Not long before the implosion that would rock Wall Street and threaten Bill Hwang with life in prison, he tapped out an email to a bank that had been vital to the success of his investment fund, Archegos Capital Management.
(Bloomberg) — Not long before the implosion that would rock Wall Street and threaten Bill Hwang with life in prison, he tapped out an email to a bank that had been vital to the success of his investment fund, Archegos Capital Management.
Hwang appreciated the “corporate partnership and friendship” of Nomura Holdings Inc.’s executives for 25 years, he wrote in December 2020, and he was “so glad to see our partnership is growing even stronger.” He was eager to host them at his penthouse apartment — “I know all the good Korean restaurants in NJ and NY! :)”

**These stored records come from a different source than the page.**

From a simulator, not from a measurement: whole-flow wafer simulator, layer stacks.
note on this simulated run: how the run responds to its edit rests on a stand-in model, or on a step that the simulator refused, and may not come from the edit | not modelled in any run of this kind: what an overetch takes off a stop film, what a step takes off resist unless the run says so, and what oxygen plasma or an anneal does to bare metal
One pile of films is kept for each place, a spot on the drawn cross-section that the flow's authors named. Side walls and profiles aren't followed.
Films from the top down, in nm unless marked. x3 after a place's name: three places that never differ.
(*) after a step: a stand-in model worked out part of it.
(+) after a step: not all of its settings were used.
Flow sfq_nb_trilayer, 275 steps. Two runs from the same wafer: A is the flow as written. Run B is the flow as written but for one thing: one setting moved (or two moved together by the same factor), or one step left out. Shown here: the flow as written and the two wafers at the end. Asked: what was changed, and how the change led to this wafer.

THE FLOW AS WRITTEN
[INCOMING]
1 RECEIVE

He was responding in kind to an email sent by Yo Akatsuka, the head of Nomura’s Americas unit who had met with Hwang the night before with Kentaro Watanabe, another of the Japanese bank’s officials.
“I recognized again how much you have supported our business globally and I appreciated this kind of strong institutional relationship between us,” Akatsuka wrote. “I enjoyed Italian, wine and various topics to talk. And I love the PH room with great views of the park and the city!!”
Just three months later, Archegos had collapsed and Nomura had lost almost $3 billion, one of the biggest losses in the history of the prime-broker industry that caters to investment funds. Several Wall Street banks also lent to Hwang’s firm, collectively losing about $10 billion. But only Credit Suisse Group AG lost more than Tokyo-based Nomura, which housed one of the smallest prime brokers.
It’s an episode so painful that Chief Executive Officer Kentaro Okuda and his deputies have avoided uttering Archegos’s name, instead referring to it as a “US prime-brokerage client” or simply the “US incident.”
Interviews with more than a dozen people familiar with the matter and documents reviewed by Bloomberg show Hwang cultivated ties at the top of the Tokyo-based lender, frequently meeting Okuda and other senior officials in the years leading up to Archegos’ collapse. He and the CEO were scheduled to meet again in April 2021 and he was “grateful” for how their relationship extended “throughout the rest” of the bank.
“Nomura disagrees with the narrative portrayed in this article, which is based on anonymous sources and mischaracterization of the facts,” Aoife Reynolds, a spokesperson for Nomura in London, said in an emailed statement. “We have publicly documented our response to the Archegos default, which included a comprehensive review of risk management to further enhance our risk controls and framework.”
As Archegos became the biggest client of Nomura’s prime-broker unit, risk-management missteps followed, the documents show. Among them was a decision in late 2020 to reclassify the fund as its safest kind of customer, and then cut the amount of collateral Archegos needed to post. At one point, Nomura charged Hwang’s firm some $2 billion less than internal guidelines suggested
The bank had received multiple warnings about risk failures across its global-markets business. One internal report zeroing in on the prime-broker unit circulated just weeks before Archegos fell, the documents show.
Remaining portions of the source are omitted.